THE TRUTH OF THE MOMENT
The job of the actor is to analyze the text for action and then live truthfully and fully under the imaginary circumstances of the play. To do the latter you must learn to recognize and act upon the truth of the moment, or that which is actually happening in the scene as you are playing it. An actor can very easily set in his mind exactly how a scene should be played. This is not the purpose of text analysis, nor is it desirable in terms of execution. The difficulty of executing an action lies in dealing with that which is actually happening in the other person. You can’t execute your action in general; you must stay in tune with the responses you are receiving. This requires a great deal of bravery due to the fact that you can never know exactly what is going to happen next. You must learn to embrace the moment and act on it according to your objective.
PRACTICE
Answer these questions for the other major character in your scene. If you don’t know what the actual answer is, use your intuition and role playing ability and from what you do know project answers.
A. Who is the love in this person’s life? Think about the emotions this person has in a relationship with which he or she is involved. Limit your answer to a single choice.
B. What is this person fighting for? What or who interferes with this subject accomplishing his or her goals. Most of us don’t live for realities, but for dreams of what might be.
C. What of special significance has happened to this person the year before, or if it’s more appropriate, what will happen to your subject within the next year?
D. Describe the humor in this person’s life. Often we alleviate the serious burdens of life by doing things that strike others as humorous (Hamlet has some hilarious lines). Identify the sense of humor of your subject or something he or she does that strikes others as humorous.
E. What opposites exist in this person? What fascinates us about other human beings are their inconsistencies (if there is love, there is bound to be hate too; if there is a great need for someone or something, there is a resentment of that need).

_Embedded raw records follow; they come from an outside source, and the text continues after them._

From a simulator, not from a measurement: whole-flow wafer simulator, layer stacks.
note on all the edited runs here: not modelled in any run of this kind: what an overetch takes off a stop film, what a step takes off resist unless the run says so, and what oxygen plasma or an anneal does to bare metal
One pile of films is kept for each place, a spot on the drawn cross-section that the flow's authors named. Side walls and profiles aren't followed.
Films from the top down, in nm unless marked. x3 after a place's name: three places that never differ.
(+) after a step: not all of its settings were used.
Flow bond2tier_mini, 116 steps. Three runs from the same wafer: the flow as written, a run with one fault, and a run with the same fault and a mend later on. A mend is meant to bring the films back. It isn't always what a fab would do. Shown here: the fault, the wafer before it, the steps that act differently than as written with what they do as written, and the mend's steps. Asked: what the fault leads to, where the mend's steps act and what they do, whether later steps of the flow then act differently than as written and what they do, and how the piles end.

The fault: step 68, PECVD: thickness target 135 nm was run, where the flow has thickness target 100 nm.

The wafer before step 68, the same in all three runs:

F. What kind of discovery is this person likely to make about himself or herself? Is there some kind of a revelation your subject will have? What is it?
G. How does this person affect someone with whom he or she is interacting? Particularly with regard to someone the subject should care about.
H. What is the source of this person’s importance? Reputations, money, power, title? Answer that for your subject.
I. With what place does the person have a close association? It can be a geographic location, an office downtown or a summer cottage, or it can be a particular room in the house–a workshop in the basement, the kitchen, a couch in front of the TV…even a car.
J. What is intriguing about this person? (When I think about my father, how similar we are and how different we are fascinate me.)
–Michael Shurtleff, Audition
USING OPPOSITES
Before we do the fleshing out of these scenes, there’s something worth remembering. Inexperienced writers are afraid they’re going to loose their audiences if they don’t hook them with the title and a gimmicky first line. Give your audience credit for more intelligence than this. Remember they’re not coming to this work critically, but with the hope that this is the story that will…go deeper in, take them further out… make them more of what they are. It’s why we go to plays expectantly, despite the fact that most performances are disappointing. Why we read the next novel, though left unsatisfied by so many before. We aren’t disappointed by tricks, but because a writer has squandered the opportunity to do so much more.
As you write, picture a person lovingly reading over your shoulder who wants more. Who says, “I want to feel it just as you did, don’t rush through the details. What was the temperature? How did the light shine in through the window? When she made that remark, did her expression change ever so subtly? What is the reason these characters are here? What are their relationships?” The scene, the characters are a means to express your and my fullest feelings, deeply and importantly. Explore the richness of each possibility.”
Michael Shurtleff (Audition) notes that in everyday living we try to avoid or resolve conflict, but conflict is what creates drama. Under the control of the written page we explore ramifications beyond everyday life. It’s not enough to capture reality on the page. We want heightened reality. The writer needs to find out what the characters in every scene are fighting for, to fully play out the opposites that exist within each character. You have many creative choices in the selection of what you include and what you exclude. Make choices that intensify real life drama. Find romance; it’s everybody’s secret dream. Whenever you have two conflicting personality traits that cancel each other out, do both. Michael Shurtleff says, ” One of the great results of using opposites is behavior that is unpredictable, therefore always more intriguing to an audience. It’s why people are forever astonishing us in life: we don’t know what they’re going to do next, they’re not consistent, and their doing something we didn’t expect is always surprising us. Interesting acting always has this risk element of the unpredictable in it. That’s why actors like Lawrence Oliver and Marlon Brando and DeNiro and Pachino interest us so; we never quite know what they’re going to do next. They make us want to know. They make us keep watching them. They surprise us with their unpredictability.”
As a writer you need to supply these opposites, even if you don’t see them in your subject in real life. What’s there is obvious. It’s what is underneath the obvious that makes for interesting writing.